WAR Project Management

If [Project Management] is competent and strong, we can concentrate on our work

Judy McKay, Managing the Test People

Truer words were never spoken. Yet project management is always one of the more difficult things for a software development organization. We’ve been fretting a bit about a lack or project management around my own office of late, so this has been on my mind.

Engineers generally don’t like schedules, they tend towards optimism when estimating how long things will take, and it can be something of a mystery tracking durations of software design and implementation. Designs tend to become “done” because the date has been reached, while the amount of code written is the only tangible indicator of how far along implementation is going, and I have seen enough cases of features being “90% code complete and nowhere near finished” to trust that metric.

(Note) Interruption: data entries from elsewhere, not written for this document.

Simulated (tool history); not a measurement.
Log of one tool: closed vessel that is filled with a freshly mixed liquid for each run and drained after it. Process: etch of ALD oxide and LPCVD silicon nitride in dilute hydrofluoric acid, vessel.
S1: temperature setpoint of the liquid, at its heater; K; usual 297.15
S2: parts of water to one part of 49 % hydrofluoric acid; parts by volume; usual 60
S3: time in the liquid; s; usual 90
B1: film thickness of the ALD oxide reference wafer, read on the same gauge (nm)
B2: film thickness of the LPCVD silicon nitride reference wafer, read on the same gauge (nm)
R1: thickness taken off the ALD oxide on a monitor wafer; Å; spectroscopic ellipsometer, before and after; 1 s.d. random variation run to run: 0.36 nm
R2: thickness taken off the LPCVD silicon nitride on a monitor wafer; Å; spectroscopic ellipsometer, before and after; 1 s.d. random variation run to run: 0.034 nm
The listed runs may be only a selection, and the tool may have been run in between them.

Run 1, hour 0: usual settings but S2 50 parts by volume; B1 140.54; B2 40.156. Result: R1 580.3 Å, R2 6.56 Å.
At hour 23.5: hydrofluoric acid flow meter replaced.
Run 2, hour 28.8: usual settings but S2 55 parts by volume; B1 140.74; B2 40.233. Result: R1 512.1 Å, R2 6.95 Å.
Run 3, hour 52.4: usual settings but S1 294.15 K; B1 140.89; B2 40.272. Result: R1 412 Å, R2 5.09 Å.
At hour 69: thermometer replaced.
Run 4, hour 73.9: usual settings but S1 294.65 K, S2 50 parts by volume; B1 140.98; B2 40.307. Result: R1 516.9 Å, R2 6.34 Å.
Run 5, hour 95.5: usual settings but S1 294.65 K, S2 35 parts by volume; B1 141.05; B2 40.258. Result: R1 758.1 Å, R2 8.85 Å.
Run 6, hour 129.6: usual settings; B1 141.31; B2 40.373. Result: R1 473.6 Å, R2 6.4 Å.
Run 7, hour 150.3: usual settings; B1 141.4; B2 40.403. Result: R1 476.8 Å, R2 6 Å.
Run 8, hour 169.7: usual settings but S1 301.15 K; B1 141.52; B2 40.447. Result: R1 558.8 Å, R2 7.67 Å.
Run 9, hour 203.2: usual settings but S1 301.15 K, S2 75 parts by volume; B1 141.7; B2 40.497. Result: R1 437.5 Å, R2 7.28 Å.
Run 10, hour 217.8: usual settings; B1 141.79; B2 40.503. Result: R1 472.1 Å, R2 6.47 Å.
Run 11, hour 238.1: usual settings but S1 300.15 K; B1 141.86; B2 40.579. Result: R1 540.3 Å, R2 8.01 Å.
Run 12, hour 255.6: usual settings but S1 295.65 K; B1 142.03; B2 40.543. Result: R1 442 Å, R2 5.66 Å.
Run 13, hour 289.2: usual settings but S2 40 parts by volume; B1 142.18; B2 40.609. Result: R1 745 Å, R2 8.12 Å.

Even in SQA, where we love project management because it means somebody else being the bearer of bad news, there are issues. I have been asked many times a question along the lines of, “How long will it take you to regress all the bugs you will find in the software?” I hate to do this in the room with the development team looking on, as it tends to reinforce in their minds my reputation as a pessimist. (Even when my estimate turns out to be quite optimistic in the end, which they do a depressing percentage of the time.)

Which brings me to Warhammer Online.

I would love to know how project management played a role in the decision to make the content cuts they announced last week. Without any insight into the goings on out there in Virginia, I wonder how they have run the Warhammer Online development cycle.

Still, being past the 18 year mark in software myself, I can sometimes get a vibe, sense a clue or two, pick up the tenor of what might be happening… with some companies at least. For example, the way SOE talks and produces, they seem to have project management under control. Rise of Kunark shipped sans some features, but hit its date and was solid.

At the other extreme is Sigil, project management, or the lack thereof, seemed to be an underlying reason that Microsoft got out from under Vanguard when they did.

So what do last weeks announcements tell us?

First there was Punkbuster support. Very good. They don’t feel the need to reinvent the wheel. Blizzard can spend time and money on Warden, but Mark Jacobs would prefer to out source that effort and spend development cycles on the game itself.

Then there are the cities. Certainly going from six to two capital cities seems like a reasoned approach to the inevitable content vs. schedule conflict. Well, it would if they were not already a year late and only a couple… a few… not very many months from release. And the follow up about putting only two of the six cities in play for conquest once they are all in seems like either an ill-considered plan or an ineffectual smoke screen. Mythic now has a FAQ up about the decision to remove the capital cities. Not a great choice for a RvR game, but not a deal killer either.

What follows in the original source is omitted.